I find the AMD ReLive encoder great to use but 1080p60 recordings at 10Mbps look worse than 6Mbps recordings on NVENC. The last time I had both AMD and Nvidia in the same room at home it was a 5700XT vs a 2070S. I don't really know how much either encoder has improved since then but it sounds from the usual sources and reviewers that nothing's really changed since then on either side.
 
Dropped in price in the USA only................since the rest of the world's currency is dropping against the green back, making all pricedrops unrealized outside the US. I guess the good thing is the prices are remaining sort of stable/same with the price drops offsetting currency exchange rates.
 
Dropped in price in the USA only................since the rest of the world's currency is dropping against the green back, making all pricedrops unrealized outside the US. I guess the good thing is the prices are remaining sort of stable/same with the price drops offsetting currency exchange rates.
Another important point to note is VAT. The US listing will always be pre-tax. Additionally, the Eurozone has a wide range of customs standards INTO the EU, so tariffs and duties are also going to be in there. Lastly, I don't think these prices are AMD setting a bar lower, they're the retailers moving NOS to make room for Ada and RDNA3
I find the AMD ReLive encoder great to use but 1080p60 recordings at 10Mbps look worse than 6Mbps recordings on NVENC. The last time I had both AMD and Nvidia in the same room at home it was a 5700XT vs a 2070S. I don't really know how much either encoder has improved since then but it sounds from the usual sources and reviewers that nothing's really changed since then on either side.
Agreed, I am what some might call an AMD fanboy, I've owned exactly zero Nvidia cards since my first GPU, the 9800pro.
Less because I am actually a fanboy and more because when it has come time to buy, Nvidia hasn't delivered on what I need. I moved to linux as primary last year and yeh - Nvidia is garbage there.

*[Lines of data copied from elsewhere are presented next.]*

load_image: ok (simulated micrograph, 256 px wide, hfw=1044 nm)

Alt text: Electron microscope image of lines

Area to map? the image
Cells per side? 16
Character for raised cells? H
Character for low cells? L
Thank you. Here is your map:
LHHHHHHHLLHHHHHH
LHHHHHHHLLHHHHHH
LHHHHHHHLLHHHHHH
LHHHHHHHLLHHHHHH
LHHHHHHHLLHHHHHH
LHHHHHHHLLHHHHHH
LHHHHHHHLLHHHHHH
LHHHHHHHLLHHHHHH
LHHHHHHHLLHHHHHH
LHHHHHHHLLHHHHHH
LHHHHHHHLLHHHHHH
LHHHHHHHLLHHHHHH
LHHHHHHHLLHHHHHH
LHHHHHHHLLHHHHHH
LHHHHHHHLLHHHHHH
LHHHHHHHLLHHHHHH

However, NVENC is objectively better in quality than anything AMD has come up with - though that doesn't justify the rest of their ecosystem being cruel to users and developers.
 
Another important point to note is VAT. The US listing will always be pre-tax. Additionally, the Eurozone has a wide range of customs standards INTO the EU, so tariffs and duties are also going to be in there. Lastly, I don't think these prices are AMD setting a bar lower, they're the retailers moving NOS to make room for Ada and RDNA3

Agreed, I am what some might call an AMD fanboy, I've owned exactly zero Nvidia cards since my first GPU, the 9800pro.
Less because I am actually a fanboy and more because when it has come time to buy, Nvidia hasn't delivered on what I need. I moved to linux as primary last year and yeh - Nvidia is garbage there.

However, NVENC is objectively better in quality than anything AMD has come up with - though that doesn't justify the rest of their ecosystem being cruel to users and developers.
I'm neither a fanboi of any company. I just want things to work and work well in their performance range.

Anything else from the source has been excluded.